One demonstrator explained that “we didn’t prevent the expulsion of the migrants, but in any case that was impossible”. Even knowing before hand that their actions could not stop the inevitable, people showed up to voice their opposition, to attract media attention so that government forces couldn’t act with impunity, and to start a dialogue about how society should provide for migrants. These citizens have appointed themselves watchdogs of government forces, acting in solidarity to protect the dignity and rights of those who do not have papers and cannot do so for themselves.

Support for migrants goes beyond the most visible demonstrations. Nuit Debout supporters had helped open this high school to house migrants in the first place. They have also defended a migrant camp against police harassment, organised free legal consultations, and provided food, water and clothing to those who need them.

This past weekend in Paris there was a day dedicated to the consideration of borders and migrants. Events ranged from refugee testimonies to a discussion of transnational labour migration to an open question and answer session. Such critical reflection is central to Nuit Debout’s mission to rethink societal values. Another part of Nuit Debout’s mission is to reappropriate public spaces, and including migrants in that mission reasserts their right to visibility and voice. Rather than periodically acting in solidarity with the cause of migrants, Nuit Debout sees the inclusion of migrants’ struggles as integral to the movement’s overall success.
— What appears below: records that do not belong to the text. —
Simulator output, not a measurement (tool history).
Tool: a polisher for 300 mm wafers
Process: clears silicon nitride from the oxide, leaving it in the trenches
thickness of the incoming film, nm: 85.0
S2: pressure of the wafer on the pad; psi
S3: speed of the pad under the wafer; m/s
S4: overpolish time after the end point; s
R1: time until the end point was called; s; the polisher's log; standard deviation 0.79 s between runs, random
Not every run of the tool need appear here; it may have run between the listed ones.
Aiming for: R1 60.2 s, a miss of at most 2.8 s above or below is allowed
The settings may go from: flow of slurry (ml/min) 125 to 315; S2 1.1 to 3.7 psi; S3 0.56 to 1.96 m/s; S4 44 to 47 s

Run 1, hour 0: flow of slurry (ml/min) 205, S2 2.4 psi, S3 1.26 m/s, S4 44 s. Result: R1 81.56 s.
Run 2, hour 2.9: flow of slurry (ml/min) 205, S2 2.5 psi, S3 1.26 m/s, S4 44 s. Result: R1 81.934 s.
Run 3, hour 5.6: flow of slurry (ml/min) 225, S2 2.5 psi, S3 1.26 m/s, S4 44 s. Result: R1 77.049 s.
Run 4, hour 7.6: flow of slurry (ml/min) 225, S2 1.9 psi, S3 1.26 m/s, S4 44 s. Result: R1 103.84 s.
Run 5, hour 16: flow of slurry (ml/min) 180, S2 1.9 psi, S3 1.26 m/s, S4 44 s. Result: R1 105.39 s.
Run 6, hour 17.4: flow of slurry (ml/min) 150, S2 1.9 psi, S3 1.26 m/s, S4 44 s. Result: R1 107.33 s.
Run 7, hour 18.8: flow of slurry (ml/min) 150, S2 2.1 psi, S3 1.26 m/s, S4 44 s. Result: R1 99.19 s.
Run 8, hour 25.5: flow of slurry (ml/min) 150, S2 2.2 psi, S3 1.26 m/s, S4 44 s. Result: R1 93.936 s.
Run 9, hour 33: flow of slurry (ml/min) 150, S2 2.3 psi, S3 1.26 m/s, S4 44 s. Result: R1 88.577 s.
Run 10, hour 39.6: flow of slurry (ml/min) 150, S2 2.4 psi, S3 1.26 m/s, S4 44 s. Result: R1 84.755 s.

Grounding a lofty movement in a local context

Despite its far-reaching, seemingly idealistic goals, Nuit Debout has sustained itself for nearly two months and shows no sign of stopping because concrete actions remain grounded in their local contexts. What started as a spontaneous demonstration has quickly self-organised into a daily practice of direct democracy at the city level. Each local movement creates its own structure, working groups, goals, actions, united by the overall ideology. In contrast to xenophobic discourse and anti-migrant protests, the solidarity with migrants that is visible in Nuit Debout's actions provides new hope for the hospitable reception of migrants in Europe.